Dmitry Slepushkin, artist

A century ago, Russia’s greatest artists—Viktor Vasnetsov, Ilya Repin, Mikhail Nesterov and others—were often called upon to design and decorate important national monuments. So, in 1998, when Dmitry Slepushkin was asked to paint the portrait of Emperor Nikolai I which would hang in a renovated Great Kremlin Palace (see page 64), he took the assignment as a great honor.

“We heard like a chant in our history classes that Nikolai I was a reactionary, and that was that,” Slepushkin, 34, says. “But he was also the one who spearheaded the construction of the Great Kremlin Palace, deciding it should be done in the Byzantine style, based on the premise that ‘Moscow is the third Rome and there shall not be a fourth.’”

Upon graduation from the Surikov Art School in 1994, where he studied in the portraiture workshop of Ilya Glazunov, Slepushkin joined the team of teachers at the Russian Academy of Art, Sculpture and Architecture on Moscow’s Myasnitskaya street, restored thanks to the efforts of Glazunov. There, Slepushkin said, his students can “breath the spirit of Moscow’s great Itinerants—Levitan, Savrasov, Serov.”

In fact, Serov’s credo (“one must know his craft and not deviate from the right path”) was Slepushkin’s guiding principle during his studies and one he seeks to impart to his students today. “I was lucky to have been educated in the traditions of classic artistic education,” Slepushkin says. “Unfortunately, this is now being ignored or simplified elsewhere.”

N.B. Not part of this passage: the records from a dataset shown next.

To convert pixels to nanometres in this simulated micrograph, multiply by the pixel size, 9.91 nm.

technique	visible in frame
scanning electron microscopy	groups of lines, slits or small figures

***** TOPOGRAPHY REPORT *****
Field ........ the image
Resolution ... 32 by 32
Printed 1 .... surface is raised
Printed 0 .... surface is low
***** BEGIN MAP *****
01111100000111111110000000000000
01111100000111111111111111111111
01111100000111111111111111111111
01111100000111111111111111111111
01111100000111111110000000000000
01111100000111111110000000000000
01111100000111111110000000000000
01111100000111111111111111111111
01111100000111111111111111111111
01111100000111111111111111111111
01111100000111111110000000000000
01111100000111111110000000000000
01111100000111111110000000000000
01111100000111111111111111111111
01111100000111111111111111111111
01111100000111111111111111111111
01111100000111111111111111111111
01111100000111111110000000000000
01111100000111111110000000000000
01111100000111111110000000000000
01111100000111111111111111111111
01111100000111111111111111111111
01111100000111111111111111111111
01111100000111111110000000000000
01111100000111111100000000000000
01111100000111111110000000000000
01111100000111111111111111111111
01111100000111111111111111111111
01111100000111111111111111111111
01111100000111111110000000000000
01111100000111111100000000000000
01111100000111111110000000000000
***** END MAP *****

A native of Leningrad, Slepushkin grew up in the inspiring environment of “Peter’s creation,” which played a favorable role on his formation as an artist. Upon graduation from the Ioganson Art School, he went to Moscow to take exams for the Surikov State Art Institute. He failed on two occasions, only being accepted in 1987, on his third attempt. “It was even better this way,” he said, “you cherish more what you get.”

And yet, despite such a hard-won position at the institute, Slepushkin did not try to get a deferment on his army duty. “I had the opportunity to do some draft-dodging and, in fact, I could have avoided the draft quite legally had I wanted to. But for me it was quite natural and normal—I had my ideals and wanted to prove myself.”

It also fits with Slepushkin’s special interest in historical and military themes: “I am sometimes asked why should I depict a history that is distant to us? How can it move our contemporaries? In my mind, it is not about the specific historical period ... but rather about the general human notions of goodness, self-sacrifice, love for one’s homeland, valor, melancholy or slight irony that I am trying to convey.”

Indeed, an interest in military themes and art was fused in Slepushkin early on, when he viewed Franz Rubo’s Panorama of the Battle of Borodino, outside Moscow. “It so impressed me, that I started to study everything related to the events of 1812,” he said. Later, Slepushkin became an active participant in Borodino battle reenactments and his co-reenactors became characters in many of his historical paintings. In fact, his Borodino-inspired diploma work, “Prayer Before the Battle,” earned Slepushkin special honors upon his graduation.

While still a student, in 1992, Slepushkin saw his work exhibited in Sweden. In 1993 he painted a number of portraits of Anneli Alhanko, prima-ballerina of the Swedish Royal Theater. In 1995-1996 he participated in the St. Petersburg and Samara exhibitions, “New Names in Russian Realism.” Recently, his work was included in the book, New Russian Realism, a two-volume tome underwritten by Ericsson.

Yet, while Slepushkin clearly seems to be focused on historical themes, art lovers will also appreciate his landscapes, such as “Courtyard in Pompeii,” or his highly impressionistic, “Scandinavian Motif” (1994), and especially his St. Petersburg cityscapes (see page 2-3). His talent certainly belies his broad, classical art education and shows he will be a leader in Russian realist art in the decades to come.

To Slepushkin, artist and art teacher, “the future belongs to Russia.” Why? “Because,” he said, “a country which has lived through so many misfortunes and disasters—which fell on her as if from a horn of plenty in the 20th century ... deserves some cosmic justice … a justice which will place Russia on the level where it belongs.”